Fort Worth – where the West begins

Fort Worth – where the West begins

Fort Wort became famous during the great open-range cattle drives of the 19th century, when more than 10 million Texas Longhorn cattle trampled through the city on the Chisholm Trail. With horns up to 2m long, the breed descended from cattle brought over by Christopher Columbus and have a high drought-stress tolerance.

The Stockyards in Fort Worth are where the action is today. Cowboys walk around in boots and almost everyone wears ‘stetsons’. There’s a Cowboy Hall of Fame Museum, original cattle pens where you get to see some of the Texan Longhorns and the rodeo in the evening.

At this we saw some wonderful cowboy skills: calf roping, barrel racing and bronco bull riding which was seriously dangerous for the cowboys. None stayed on for the full 8 seconds and several were seen limping off with what looked like broken limbs. We wondered why they do it, then learnt the top earner gets $2m income pa.
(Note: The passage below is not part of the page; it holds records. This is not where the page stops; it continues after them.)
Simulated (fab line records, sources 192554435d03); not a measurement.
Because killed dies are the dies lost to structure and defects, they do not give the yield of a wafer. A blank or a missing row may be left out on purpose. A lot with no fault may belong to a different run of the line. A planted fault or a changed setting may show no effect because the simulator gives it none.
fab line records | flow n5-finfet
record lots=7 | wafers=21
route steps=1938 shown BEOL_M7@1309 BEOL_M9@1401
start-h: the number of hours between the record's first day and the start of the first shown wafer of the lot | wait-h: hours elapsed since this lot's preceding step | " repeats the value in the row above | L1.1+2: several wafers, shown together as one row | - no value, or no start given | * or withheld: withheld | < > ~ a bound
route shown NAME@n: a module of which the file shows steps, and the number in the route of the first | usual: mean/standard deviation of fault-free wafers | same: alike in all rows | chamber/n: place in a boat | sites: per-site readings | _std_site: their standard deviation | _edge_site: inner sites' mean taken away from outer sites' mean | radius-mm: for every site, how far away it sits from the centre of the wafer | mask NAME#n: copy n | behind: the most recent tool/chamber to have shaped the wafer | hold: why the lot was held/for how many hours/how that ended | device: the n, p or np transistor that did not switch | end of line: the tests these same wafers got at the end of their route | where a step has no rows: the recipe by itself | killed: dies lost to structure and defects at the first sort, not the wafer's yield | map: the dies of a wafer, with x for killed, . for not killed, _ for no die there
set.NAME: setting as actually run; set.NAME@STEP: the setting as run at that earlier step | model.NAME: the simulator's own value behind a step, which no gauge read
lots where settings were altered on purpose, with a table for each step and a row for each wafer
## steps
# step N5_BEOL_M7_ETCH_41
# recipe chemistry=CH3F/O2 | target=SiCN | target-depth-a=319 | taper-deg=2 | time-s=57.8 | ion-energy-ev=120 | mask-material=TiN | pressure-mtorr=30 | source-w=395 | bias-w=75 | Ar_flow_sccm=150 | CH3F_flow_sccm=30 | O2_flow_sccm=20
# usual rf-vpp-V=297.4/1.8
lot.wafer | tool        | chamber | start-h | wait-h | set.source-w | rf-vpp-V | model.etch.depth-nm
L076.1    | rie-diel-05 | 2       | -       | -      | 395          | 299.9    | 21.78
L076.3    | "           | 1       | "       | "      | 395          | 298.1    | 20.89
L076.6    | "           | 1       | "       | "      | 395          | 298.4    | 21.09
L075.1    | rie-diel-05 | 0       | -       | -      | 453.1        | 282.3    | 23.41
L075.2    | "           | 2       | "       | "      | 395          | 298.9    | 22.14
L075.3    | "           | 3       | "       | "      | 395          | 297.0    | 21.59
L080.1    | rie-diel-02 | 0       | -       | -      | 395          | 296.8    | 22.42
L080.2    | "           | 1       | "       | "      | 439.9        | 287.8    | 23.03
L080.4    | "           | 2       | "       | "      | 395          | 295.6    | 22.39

Hilary rode a Texas Longhorn Bull – which looks a bit like a Milton Keynes (a town in England) concrete cow in this photo, but honestly it was alive and very sweet natured.
The evening rodeo was staged in the historic Coliseum. It was a fun, family oriented event – mix of rodeo skills and children chasing animals around the arena. And an emotional parade of the Stars and Stripes.